Global Programs

> Literature references and annotations by Dick Grune, dick@dickgrune.com.
Last update: Mon Sep 14 13:33:32 2009.

These references and annotations were originally intended for personal use and are presented here only in the hope that they may be useful to others. There is no claim to completeness or even correctness. Each annotation represents my understanding of the text at the moment I wrote the annotation.
> No guarantees given; comments and content criticism welcome.

* C. Mic Bowman, Peter B. Danzig, Michael F. Schwartz, Research problems for scalable Internet resource discovery, CU-CS-643-93, University of Colorado at Boulder, Boulder, Col., pp. 12. March 1993,
Three problems in resource discovery are identified:
     1. data diversity: the information is there, but is in different formats. Tentative solution: operation mapping or data mapping.
     2. number of users: too much access to resource information. Tentative solution: reduplication of the hot stuff only.
     3. data volume: there is one terabyte already, and users searching for information are flooded with false hits. Tentative solution: Use better indexes, but they get too big; then use indexes over indexes.

* Alan Emtage, Peter Deutsch, archie -- An electronic directory server for the Internet, TR-92-??, McGill University, Montreal, Canada, 1992?,
archie (no capital) consists of a Data Gathering Component, a Database Management Component, and a User Access Component. It is replicated a small number of times.
     Scalability: 1. ftp site managers should restrict replication of files, since the size of the database is the sum of all `number of user files' µ `number of places it occurs'. 2. uniformity of file systems would help.
     Effectiveness: 1. file names are not a good indicator of contents; there should be a contents description.

* B. Clifford Neuman, Prospero: a tool for organizing Internet resources, Electronic Networking: Research, Application, and Policy, vol. 2, #1, pp. ??-??. 1992????,
Prospero is a world-wide file system akin to Andrew, with the possibility for users to impose their own (virtual) (tree-like) structure. A user's structure can be made public, in which case it can be part of somebody else's virtual structure.

* Matt Blaze, Rafael Alonso, Dynamic hierarchical caching in large-scale distributed file systems, CS-TR-353-91, Princeton University, Princeton, pp. 9. Oct. 1991,
Simple hierarchical caching is no good, since if a file is not in the local cache, chances are large that it is not in the intermediate caches either. A $DELTA$-ary cache tree is proposed, with the following access algorithm: if the file is not in the local cache, consult the owner who, if he has no $DELTA$ customers yet, will send you the file and attach you to the tree as a sub-cacher, or refer you to a sub-cacher.

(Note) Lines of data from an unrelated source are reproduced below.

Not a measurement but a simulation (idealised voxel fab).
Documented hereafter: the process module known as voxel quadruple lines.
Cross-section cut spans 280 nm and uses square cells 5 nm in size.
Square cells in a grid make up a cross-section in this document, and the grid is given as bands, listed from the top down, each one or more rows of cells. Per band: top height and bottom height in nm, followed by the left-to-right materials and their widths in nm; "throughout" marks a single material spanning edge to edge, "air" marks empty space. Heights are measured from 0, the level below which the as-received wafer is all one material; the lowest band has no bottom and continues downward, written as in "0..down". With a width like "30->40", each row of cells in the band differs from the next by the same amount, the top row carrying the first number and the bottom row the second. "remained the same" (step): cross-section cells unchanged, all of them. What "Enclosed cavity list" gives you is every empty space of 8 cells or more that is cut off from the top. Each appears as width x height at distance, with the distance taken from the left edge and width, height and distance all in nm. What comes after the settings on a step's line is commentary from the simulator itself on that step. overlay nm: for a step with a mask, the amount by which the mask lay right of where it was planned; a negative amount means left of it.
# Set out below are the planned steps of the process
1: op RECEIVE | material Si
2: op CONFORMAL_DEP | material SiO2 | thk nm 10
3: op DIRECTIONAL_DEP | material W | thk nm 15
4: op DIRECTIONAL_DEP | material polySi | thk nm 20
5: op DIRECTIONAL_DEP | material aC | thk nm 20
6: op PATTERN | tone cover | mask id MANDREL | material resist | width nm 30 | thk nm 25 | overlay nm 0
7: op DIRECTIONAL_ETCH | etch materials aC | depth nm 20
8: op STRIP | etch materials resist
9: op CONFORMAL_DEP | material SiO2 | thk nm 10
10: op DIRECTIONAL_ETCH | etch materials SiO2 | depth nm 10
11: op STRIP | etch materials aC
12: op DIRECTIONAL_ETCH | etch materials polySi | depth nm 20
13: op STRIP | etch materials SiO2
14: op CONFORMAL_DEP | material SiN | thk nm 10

* David R. Cheriton, Timothy P. Mann, Decentralizing a global naming service for improved performance and fault tolerance, TOCS, vol. 7, #2, pp. 147-183. May 1989,
In this long-winded paper, three levels of naming are distinguished: global (com, edu, gov, etc.), which are uncontrolled and must be highly available; administrational (stanford.dsg, cs.vu, etc.) which are owned by organizations; and managerial (bin, lib, smith, etc.), which are owned by single object managers. Each client caches a number of prefixes of names and uses the longest to map to an object address, or to those of its liaison servers. Each object knows its name and checks this when handling requests, so the chace entries may be wrong. If all cache entries are wrong local multicast is used to re-establish a reasonable cache. The rest of the paper does calculations on the model and compares them to measurements. Security is covered superficially.

* Michael D. Schroeder, Andrew D. Birrell, Roger M. Needham, Experience with Grapevine: the growth of a distributed system, ACM TOCS, vol. 2, #1, pp. 3-23. Feb. 1984,
Some problems are enumerated which developed after the system had been in place for some time.
     Scaling: Distribution lists soon got too big, and structured distribution lists were introduced.
     Too much abstraction/transparency: when something fails, it just hangs and it is hard to find out what is going on. Monitoring software has been added.
     Unintended use: the system was soon used as a general data storage mechanism.
     Fossilization: as the system aged, fewer and fewer people knew the details, and nobody was willing any more to take the risks of a major modification.

* Andrew D. Birrell, Roy Levin, Roger M. Needham, Michael D. Schroeder, Grapevine: an exercise in distributed computing, Commun. ACM, vol. 25, #4, pp. 260-274. April 1982,
Grapevine is a distributed message delivery system on the Xerox research internet. It features naming facilities for such entities as people, machines, services and groups of these; one-way authentication of people and machines; and location of services. A problem was `coordinated software unreliability': all replicas crash simultaneously on the same bug.